Ah, Singlish. How should we start leh?
As Singaporeans, or just anyone living in Singapore, we all know about Singlish: officially known as the Colloquial Singaporean English, it’s usually frowned upon by your English teachers who secretly use it when you’re not around.
While the Government and educational institutions discourage the use of Singlish, we all know it’s never going to be obsolete; an absence of Singlish in Singapore is akin to an absence of chicken rice in hawker centres.
But how much do you know about Singlish, other than it’s “low-SES” (which, by the way, is factually incorrect)? Do you know that Singlish has its own grammar? Or that people with PhD are doing studies on it?
Here are eleven facts about Singlish that you, as a Singaporean, should know.
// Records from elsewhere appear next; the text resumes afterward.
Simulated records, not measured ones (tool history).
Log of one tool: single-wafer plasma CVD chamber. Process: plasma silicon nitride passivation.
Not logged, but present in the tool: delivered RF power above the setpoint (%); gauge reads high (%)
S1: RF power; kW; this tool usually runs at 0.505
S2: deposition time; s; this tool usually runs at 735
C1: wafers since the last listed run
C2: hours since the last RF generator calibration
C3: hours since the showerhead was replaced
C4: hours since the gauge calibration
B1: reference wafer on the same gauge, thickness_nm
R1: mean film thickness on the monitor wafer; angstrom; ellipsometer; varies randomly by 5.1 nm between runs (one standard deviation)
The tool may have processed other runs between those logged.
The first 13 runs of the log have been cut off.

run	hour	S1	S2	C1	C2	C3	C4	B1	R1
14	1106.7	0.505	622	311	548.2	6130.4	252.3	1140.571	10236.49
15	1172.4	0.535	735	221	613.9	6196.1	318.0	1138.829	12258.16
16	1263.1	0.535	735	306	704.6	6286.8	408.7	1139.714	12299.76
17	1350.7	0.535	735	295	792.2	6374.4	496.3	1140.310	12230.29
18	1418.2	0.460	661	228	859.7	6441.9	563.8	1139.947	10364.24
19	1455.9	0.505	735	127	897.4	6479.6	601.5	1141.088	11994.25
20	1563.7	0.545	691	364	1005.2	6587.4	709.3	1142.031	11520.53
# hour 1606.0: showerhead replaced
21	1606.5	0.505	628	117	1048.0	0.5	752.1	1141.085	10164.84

If you prefer to watch this instead, here’s a video we’ve done for this topic:
Still here because you prefer to read? Well, here goes.
Basic Facts About Languages
Before you can understand Singlish, you need to know what a language is.
If you can read this, you’d more or less know that language is, as defined by the Oxford dictionary, a “method of human communication, either spoken or written, consisting of the use of words in a structured and conventional way.”
However, while a language is “structured” and “conventional” now, it’s always changing and evolving.
You should be familiar with grammar and vocabulary (which we’ll use the word “diction” from now on to sound more atas and more “correct”), so here are two examples how of English has evolved through the years.
If you say, “Let me Google that and I’ll email you the link by this afternoon” to someone today, most people would understand that.
However, say that in 1980 and the other person would go, “What?”
In 1980, these words would confuse him: Google, email and link. It’s because they’ve not existed yet.
Now, how about grammar? That should remain the same for hundreds of years, right?
No, you wait long long.
If you can time travel back to, say, 1601, you’d be able to meet the great William Shakespeare, whose books have been published for years and sold over four billion copies.
When he meets you and is surprised at how we’ve all become slaves to our smartphone, he might just look at you deeply in your eyes and say, “What fools these mortals be!”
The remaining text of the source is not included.